Carlos Moya: Rafa is a genius mentally

 - Reem Abulleil

Nadal's coach opens up about the tough times the team had in recent months.

Carlos Moya et le père de Rafael Nadal - Roland-Garros 2019©Cédric Lecocq / FFT

Carlos Moya describes Rafael Nadal as a “mental genius” and says the last couple of months have been the “toughest” he’s experienced with him since he joined the Spaniard’s team as a coach at the end of 2016.

Nadal, who won a record-extending 12th Roland-Garros title on Sunday in Paris, has spoken frequently about the physical struggles he’s endured over the past 18 months, including a psoas problem that forced him to retire from his Australian Open quarter-final last year and knee woes that saw him quit during his US Open semi-final against Juan Martin del Potro later in the season.
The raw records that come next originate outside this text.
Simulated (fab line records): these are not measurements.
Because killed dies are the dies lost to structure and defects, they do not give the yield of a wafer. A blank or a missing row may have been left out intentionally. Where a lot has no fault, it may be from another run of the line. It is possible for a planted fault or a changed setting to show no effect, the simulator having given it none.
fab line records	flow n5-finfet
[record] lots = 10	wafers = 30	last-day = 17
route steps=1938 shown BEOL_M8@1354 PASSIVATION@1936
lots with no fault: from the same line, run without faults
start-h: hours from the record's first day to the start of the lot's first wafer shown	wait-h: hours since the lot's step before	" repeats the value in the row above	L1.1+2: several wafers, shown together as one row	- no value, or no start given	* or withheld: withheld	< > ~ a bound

The Mallorcan also had a surgical procedure on his ankle in November.

This year, the 33-year-old was unable to play his Indian Wells semi-final against Roger Federer due to a recurring knee issue and skipped Miami before returning to action for the clay swing in April.

Uncharacteristic defeats in Monte Carlo, Barcelona and Madrid left him title-less through the opening four and a half months of the year for the first time since 2004 and Moya admits there were serious concerns up until Nadal turned things around by winning Rome ahead of Roland-Garros, defeating Novak Djokovic in the final no less.

“It’s been the toughest period for sure since I’m there,” Moya said after Nadal’s victory over Dominic Thiem in the Roland-Garros final on Sunday.

“Mentally, also physically because of the injury he had in Indian Wells, but most of it was mentally very tough.”

He added: “Of course, we were concerned. He gave himself the chance to keep competing every week. Every week he was playing better than the previous week and that was our goal, to get here in the best state of mind possible.

“It was very important for him to win in Rome. He realised he was back at a good level, on the right path, and that gave him a lot of confidence.”

Moya, a champion at Roland-Garros in 1998 is also from Mallorca and has known Nadal since he was a young up-and-comer. He said he had to forget about his role as a coach during the rough period Nadal went through during the spring, and instead was there for him as a friend.

“It was really hard. He really had to push himself to the limit to get back on the court, to practice, to be motivated,” explains Moya.

“He had unbelievable attitude in those bad moments and that’s what got him here today. Hats off to what he’s done this month and a half because it’s easy to play well when all the things are working well, but what he’s been through these last couple of months is showing what kind of competitor he is and that mentally he’s a genius.”

Toni Nadal Roland Garros 2019 final©Nicolas Gouhier / FFT

Nadal’s uncle, Toni, who coached him for the majority of his career but stopped travelling with him at the end of 2017, was in attendance to witness his nephew's 12th triumph on Parisian clay.

Toni was not as worried about Nadal in the build-up to Roland-Garros. “I remember when I was in Rome, I told him, ‘Rafael, don’t think too much, because you are not too far from the level’,” Toni revealed.

“Because I have seen the practice and I said, ‘Okay, a little more and I’m sure you can play well’. And then he told me, ‘Ahh’. For him was not a good moment but I said, ‘What you have to do is to win here in Rome and then you have to win in Roland-Garros and then you can have a very good summer’. Which he has done.”

Nadal is the first man or woman, across both the professional and amateur eras, to win the same Grand Slam tournament 12 times. It’s an achievement Moya believes we will never witness again in the sport.

“It’s hard to say that, but I don’t think I will see that. I would love to see it maybe, but I don’t think I will. It’s amazing," said the Spanish coach.

"How many people are working really hard and they never won a slam? So it’s beyond this world."